Thanks for the tip, I tried this for the last 2 days, and it indeed seems to be working very nicely.

I tried:

* Specifying : "df._dev_hda6.unknown_limit 3" in one of the modes in my munin.conf file and tracked /var/log/munin/debuglog, and it indeed only changed the status to unknown after 3 tries.

However, since munin 1.4 is more sensative to UNKNOWNS (probably because of the defualt 10 second timeout per plugin), maybe it would be a good idea to default to 2 or 3 unknowns before changing the state, I did this by changing line 476 in LimitsOld?.pm from:

from:

my $unknown_limit = munin_get($hash, "unknown_limit", 1);

to:

my $unknown_limit = munin_get($hash, "unknown_limit", 3);

We should also remove the "magic numbers" and give it a meaning full variable name, like $default_unknown_limit or something.

And that finally caused munin to stop sending unknown emails globally.

I guess there are only 2 options to solve this problem, either raise the number of unknowns globaly, or make munin less sensetive (like it was in 1.2.6).

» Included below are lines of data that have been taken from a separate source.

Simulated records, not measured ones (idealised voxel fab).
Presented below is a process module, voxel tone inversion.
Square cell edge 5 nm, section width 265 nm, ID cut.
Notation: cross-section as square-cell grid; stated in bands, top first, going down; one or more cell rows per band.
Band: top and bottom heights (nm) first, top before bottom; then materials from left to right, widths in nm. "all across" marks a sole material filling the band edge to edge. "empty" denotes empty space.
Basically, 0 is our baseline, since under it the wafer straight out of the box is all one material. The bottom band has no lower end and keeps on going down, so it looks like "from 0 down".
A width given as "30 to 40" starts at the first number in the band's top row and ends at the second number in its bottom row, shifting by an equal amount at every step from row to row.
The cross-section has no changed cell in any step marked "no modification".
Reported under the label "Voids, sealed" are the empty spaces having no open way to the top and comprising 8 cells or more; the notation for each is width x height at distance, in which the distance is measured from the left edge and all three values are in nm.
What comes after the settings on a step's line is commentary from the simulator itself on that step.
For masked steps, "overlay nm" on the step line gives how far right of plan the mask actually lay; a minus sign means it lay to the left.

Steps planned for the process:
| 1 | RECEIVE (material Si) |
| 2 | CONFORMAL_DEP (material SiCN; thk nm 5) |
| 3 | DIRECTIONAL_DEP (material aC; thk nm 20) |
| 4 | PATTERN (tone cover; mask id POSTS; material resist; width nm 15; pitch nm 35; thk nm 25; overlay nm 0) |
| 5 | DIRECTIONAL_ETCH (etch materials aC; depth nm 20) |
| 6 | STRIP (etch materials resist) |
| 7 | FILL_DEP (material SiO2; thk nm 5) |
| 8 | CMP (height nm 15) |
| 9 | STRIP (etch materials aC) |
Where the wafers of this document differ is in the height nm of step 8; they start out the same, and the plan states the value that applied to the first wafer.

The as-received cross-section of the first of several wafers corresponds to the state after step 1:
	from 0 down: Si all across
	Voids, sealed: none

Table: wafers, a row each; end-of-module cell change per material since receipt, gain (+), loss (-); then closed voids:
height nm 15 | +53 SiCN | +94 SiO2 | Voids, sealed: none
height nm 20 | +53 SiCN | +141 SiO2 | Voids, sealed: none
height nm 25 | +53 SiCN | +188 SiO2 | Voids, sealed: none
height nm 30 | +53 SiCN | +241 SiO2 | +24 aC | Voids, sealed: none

Nicolai, can you comment on this issue?

Thanks, Tom

01/13/10 14:35:40 changed by feiner.tom

  • cc set to stevew@purdue.edu.

01/13/10 16:24:44 changed by feiner.tom

  • summary changed from Supress "occasional" unknown states to avoid alerts. to Suppress "occasional" unknown states to avoid alerts..

Committed the patch to the next debian package 1.4.3-2 with a slight change defaulting to 3 unknowns globally before changing state.

The patch can be found here:

http://munin.projects.linpro.no/browser/branches/debian/squeeze/trunk/debian/patches/101-suppress-occasional-unknown-states-to-avoid-alerts.patch

03/08/10 21:24:39 changed by feiner.tom

  • status changed from new to closed.
  • resolution set to fixed.

The patch was applied to munin 1.4.4. Marking bug as fixed.